Brother XII’s politics could be summed up in a single word—conspiracy. He repeatedly warned about the power of monopolies, predecessors of today’s transnational corporations, claiming they would soon control every aspect of human life. He accused the media of keeping the masses ignorant about the true state of affairs that prevailed in the world, alleging that a clandestine power controlled everything from the price of bread to the policies of nations: “Sleeping or waking, you are the chained victims of this fearful thing—Invisible Control. No president is ever elected or King crowned, no treaty ever signed or army moved, unless it be at the bidding, or at least with the knowledge and consent, of this unseen power which controls prince and president and peasant alike.”
Senator Heflin speaks at a Ku Klux Klan rally in New York State, June 18, 1928.
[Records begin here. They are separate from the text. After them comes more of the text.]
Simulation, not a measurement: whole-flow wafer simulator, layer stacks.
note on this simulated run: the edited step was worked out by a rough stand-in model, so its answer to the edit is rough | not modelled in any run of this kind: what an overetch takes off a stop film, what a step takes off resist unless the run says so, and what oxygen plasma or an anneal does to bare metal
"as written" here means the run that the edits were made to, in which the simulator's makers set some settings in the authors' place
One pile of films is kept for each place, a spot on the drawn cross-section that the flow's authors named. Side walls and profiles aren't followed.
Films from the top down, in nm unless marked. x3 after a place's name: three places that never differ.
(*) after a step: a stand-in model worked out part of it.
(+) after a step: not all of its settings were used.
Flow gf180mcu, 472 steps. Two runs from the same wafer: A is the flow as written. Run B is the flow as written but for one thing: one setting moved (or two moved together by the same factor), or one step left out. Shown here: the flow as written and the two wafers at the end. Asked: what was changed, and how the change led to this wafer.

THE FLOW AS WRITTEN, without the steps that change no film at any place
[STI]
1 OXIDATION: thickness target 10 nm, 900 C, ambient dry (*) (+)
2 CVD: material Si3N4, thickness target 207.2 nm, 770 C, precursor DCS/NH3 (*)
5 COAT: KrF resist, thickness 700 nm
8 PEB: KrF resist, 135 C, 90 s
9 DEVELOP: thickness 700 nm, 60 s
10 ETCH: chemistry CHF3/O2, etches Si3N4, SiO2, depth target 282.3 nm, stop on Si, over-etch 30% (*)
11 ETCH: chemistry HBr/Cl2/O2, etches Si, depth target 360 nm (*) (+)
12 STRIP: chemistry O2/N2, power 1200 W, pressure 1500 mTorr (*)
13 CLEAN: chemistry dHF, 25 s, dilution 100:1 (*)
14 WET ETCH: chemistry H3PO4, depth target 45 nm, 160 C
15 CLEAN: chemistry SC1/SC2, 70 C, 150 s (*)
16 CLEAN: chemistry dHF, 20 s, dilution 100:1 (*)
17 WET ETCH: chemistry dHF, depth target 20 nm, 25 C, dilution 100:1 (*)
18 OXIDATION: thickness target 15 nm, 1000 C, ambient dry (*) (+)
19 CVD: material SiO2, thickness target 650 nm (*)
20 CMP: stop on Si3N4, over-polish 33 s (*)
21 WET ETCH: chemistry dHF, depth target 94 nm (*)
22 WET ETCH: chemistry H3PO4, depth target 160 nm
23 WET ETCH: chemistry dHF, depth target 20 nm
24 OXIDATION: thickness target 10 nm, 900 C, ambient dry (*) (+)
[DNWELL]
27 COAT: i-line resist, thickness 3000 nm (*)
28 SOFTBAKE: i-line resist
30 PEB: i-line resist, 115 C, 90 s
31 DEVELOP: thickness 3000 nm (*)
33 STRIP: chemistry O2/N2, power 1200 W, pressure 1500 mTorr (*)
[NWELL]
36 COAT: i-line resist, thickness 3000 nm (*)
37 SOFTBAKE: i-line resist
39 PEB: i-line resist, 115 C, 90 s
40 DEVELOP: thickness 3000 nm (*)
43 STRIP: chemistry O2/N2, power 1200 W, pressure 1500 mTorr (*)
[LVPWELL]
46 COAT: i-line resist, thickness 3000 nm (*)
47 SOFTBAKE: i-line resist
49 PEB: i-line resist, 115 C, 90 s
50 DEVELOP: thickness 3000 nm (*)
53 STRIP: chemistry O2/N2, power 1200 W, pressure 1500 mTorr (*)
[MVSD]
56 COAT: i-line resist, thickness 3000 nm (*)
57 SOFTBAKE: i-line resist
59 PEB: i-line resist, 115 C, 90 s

Determined to achieve political power, Brother XII attempted to establish a Third Party in the United States. In January, 1928, he met with members of the U.S. Senate and House of Representatives in Washington, D.C., forging an alliance with Alabama Senator James Thomas Heflin, a vociferous critic of the Hoover administration. He also conferred with the Ku Klux Klan, which vigorously opposed the presidential candidacy of New York Governor Alfred E. Smith, a Roman Catholic who was thought to be a willing tool of the Vatican. Brother XII claimed that voters didn’t have a real choice:“Elect Hoover and you will be plundered in a thousand ways. Elect Smith and freedom will become a memory in the land.”
Brother XII worked tirelessly to make his Third Party a potent political force. He planned to achieve the biggest electoral upset in American history. On July 5, 1928, he confidently declared: “I expect to select and will select the man who will be the next president of the United States.”